Bow and twist of printed circuit boards (PCB) routinely rank among the highest levels of falsely identified non-conformance because it is perhaps the least understood. Envisioning a perfectly flat rigid circuit board as the standard is a fallacy believed by many incoming inspectors. Understanding the reasons and causes for PCB bow and twist can help resolve the issue at the board design stage.

Difference Between Bow and Twist

First, let’s discuss how the terms bow and twist differ. A circuit board with a bow issue will lift off the surface plate despite all four corners of the board making contact with the surface plate (imagine the shape of a bow weapon).

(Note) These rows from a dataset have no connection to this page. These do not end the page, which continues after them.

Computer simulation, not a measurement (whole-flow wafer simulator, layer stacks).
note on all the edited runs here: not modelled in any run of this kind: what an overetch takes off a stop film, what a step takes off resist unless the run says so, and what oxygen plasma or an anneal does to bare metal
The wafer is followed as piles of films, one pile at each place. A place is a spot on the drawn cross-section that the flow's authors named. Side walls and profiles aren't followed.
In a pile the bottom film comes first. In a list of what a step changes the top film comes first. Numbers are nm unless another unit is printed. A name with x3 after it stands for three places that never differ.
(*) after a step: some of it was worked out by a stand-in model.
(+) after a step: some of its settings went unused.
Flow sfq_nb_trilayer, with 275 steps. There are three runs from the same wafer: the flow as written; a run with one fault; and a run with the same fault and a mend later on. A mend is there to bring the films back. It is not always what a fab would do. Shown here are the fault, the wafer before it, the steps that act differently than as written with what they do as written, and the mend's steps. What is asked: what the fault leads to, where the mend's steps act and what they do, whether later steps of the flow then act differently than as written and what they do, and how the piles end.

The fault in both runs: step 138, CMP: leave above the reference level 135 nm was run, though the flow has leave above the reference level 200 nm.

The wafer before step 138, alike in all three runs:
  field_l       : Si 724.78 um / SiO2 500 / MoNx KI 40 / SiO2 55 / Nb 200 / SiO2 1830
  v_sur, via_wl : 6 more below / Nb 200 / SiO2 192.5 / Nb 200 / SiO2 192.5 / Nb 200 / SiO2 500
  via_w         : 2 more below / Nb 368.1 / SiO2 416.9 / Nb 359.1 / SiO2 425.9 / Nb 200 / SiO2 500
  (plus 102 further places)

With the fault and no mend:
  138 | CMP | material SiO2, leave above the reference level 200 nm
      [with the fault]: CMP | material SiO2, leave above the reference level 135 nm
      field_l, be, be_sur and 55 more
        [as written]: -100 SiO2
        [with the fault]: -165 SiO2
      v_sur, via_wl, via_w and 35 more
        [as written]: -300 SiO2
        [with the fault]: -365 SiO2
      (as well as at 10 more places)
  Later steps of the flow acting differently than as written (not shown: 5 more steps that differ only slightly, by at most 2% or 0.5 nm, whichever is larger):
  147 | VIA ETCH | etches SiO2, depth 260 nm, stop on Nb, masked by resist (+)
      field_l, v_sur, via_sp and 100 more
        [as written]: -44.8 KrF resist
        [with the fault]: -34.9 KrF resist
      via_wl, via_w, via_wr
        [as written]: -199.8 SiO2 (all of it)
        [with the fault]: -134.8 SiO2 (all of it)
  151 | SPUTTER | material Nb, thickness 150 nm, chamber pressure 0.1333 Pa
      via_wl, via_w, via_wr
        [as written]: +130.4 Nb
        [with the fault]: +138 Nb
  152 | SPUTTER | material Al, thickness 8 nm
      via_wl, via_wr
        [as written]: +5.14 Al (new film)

Printed Circuit Board with Bow and Twist

Example of a Printed Circuit Board with Bow and Twist

 

Twist occurs when three of the PCB corners are in contact with the surface plate while the fourth corner is elevated. Both conditions have requirements, per IPC, to determine if the degree of bow or twist is conforming or nonconforming.

Why Does IPC Allow For Any Bow Or Twist?

The answer is due to the materials and processes involved in printed circuit board manufacturing. PCB laminates are made with layers of fiberglass cloth and epoxy, each containing unique thermal expansion properties. Add a layer of copper to one or both sides of the PCB laminate and you must account for additional thermal expansion properties.

When the circuit board fabricator exposes the materials to various etching and thermal processes, there is no guarantee that the laminates will express uniform reaction across all samples.

Since the reaction differs from sample to sample, despite PCB laminate manufacturers following a strict fabrication process for all laminates, IPC has set an allowed tolerance. To account for normal variance, the finished product is expected to fall within defined parameters, or tolerances, rather than an exact number. These preset tolerances allow for a small degree of bow and/or twist that won't affect performance of the circuit board.

Additional Influences of Bow and Twist

Other factors affect levels of bow and twist in circuit board manufacturing, including:

  • Addition of individual part number characteristics 
  • Higher circuit board layer counts (additional materials = additional thermal processes)
  • Mixing of materials (i.e. using high frequency PTFE laminate with standard FR4 to control          impedance values, causing unbalanced stack-up)
  • Mixing of copper weights

Mixing of copper weights has a negative effect on bow and twist, as copper has a high coefficient of thermal expansion. Higher density copper will expand toward the area of least resistance at greater force than a low density copper area.

A balanced stack-up allows opposing thermal expansion values to work against each other to help maintain an even bow and twist force. By unbalancing the stack-up, the side with the greater thermal expansion value will influence the complete board. Solid layers of copper plane will expand differently than signal layers, specifically if the signal density is light. Having all signals on like layers on one side of the board, with all planes on the opposite side, is a recipe for disaster.

PCB fabricators are also responsible for doing their part to ensure proper storage of raw laminates to keep materials flat, as well as the handling of work in progress to prevent production panels from being awkwardly stacked. Fabricators may also suggest copper thieving to customers when the design is susceptible to bow and twist.

Conclusion

Understanding PCB bow and twist provides us with parameters for acceptable standards as well as key methods of prevention. Knowing the primary causes for bow and twist of printed circuit boards is essential for manufacturers, but they do NOT eliminate the circuit board fabricator as a possible root cause. With better understanding comes a better, more effective circuit board design and manufacturing process.